Ahmed blamed the United States for revealing Mexico’s failures.
Mexico is already playing host to tens of thousands of migrants awaiting their asylum hearings in the United States. Its migrant detention facilities can be overcrowded, unsafe and unsanitary.
Asylum applications there have soared in the last year, reaching about 50,000 through August, compared to fewer than 30,000 applications in the same period a year ago. This has placed a strain on Mexican society and on a system ill-equipped to handle such demand.
“We see detention centers crammed with migrants and children, riots, social problems arising, human rights abuses, and rising xenophobia among Mexicans,” said Jorge Chabat, a professor of international relations the University of Guadalajara. “The Mexican government has then little to no other choice but to design long-term migration policies to deal with the large number of migrants coming and staying now in Mexico.”
“There is not much else we can do,” he added, ruefully, “besides maybe lighting a candle for the Virgin of Guadalupe and praying for Trump not to be re-elected.”

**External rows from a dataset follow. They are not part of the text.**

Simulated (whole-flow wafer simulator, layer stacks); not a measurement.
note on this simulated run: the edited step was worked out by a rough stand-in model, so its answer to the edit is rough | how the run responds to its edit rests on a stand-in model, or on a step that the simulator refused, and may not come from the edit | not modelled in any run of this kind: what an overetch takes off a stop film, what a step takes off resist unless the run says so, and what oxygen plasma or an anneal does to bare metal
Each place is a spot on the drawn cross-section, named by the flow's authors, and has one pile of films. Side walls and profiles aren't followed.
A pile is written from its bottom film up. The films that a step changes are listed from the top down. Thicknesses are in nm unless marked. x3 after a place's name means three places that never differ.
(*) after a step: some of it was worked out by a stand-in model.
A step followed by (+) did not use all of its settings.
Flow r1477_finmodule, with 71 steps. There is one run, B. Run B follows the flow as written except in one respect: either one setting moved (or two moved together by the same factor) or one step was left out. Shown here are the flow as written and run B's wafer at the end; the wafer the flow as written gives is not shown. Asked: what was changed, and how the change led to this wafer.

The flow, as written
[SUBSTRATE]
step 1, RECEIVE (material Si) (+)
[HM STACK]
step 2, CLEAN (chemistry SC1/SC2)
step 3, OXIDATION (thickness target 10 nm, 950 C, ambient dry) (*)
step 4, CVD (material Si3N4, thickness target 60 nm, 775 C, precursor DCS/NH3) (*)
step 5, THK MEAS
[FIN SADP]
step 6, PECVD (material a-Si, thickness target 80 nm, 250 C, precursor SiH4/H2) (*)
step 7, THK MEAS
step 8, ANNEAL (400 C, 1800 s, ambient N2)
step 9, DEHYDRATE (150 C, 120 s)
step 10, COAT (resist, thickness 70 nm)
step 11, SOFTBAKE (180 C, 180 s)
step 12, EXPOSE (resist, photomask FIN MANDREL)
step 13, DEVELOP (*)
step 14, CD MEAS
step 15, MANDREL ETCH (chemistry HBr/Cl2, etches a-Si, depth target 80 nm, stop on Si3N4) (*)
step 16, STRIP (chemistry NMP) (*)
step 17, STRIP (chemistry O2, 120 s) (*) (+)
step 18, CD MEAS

After Trump’s win in 2016, Ahmed similarly worried about how Mexico felt: “Clouds have descended over Mexico, miring it in a state of anguish and paralysis after the election of Mr. Trump to the highest office in the world. They are clouds of uncertainty and fear, of self-doubt and insecurity. There were even actual storm clouds hanging over the capital in recent days, a literal echo of the nation’s state of mind.”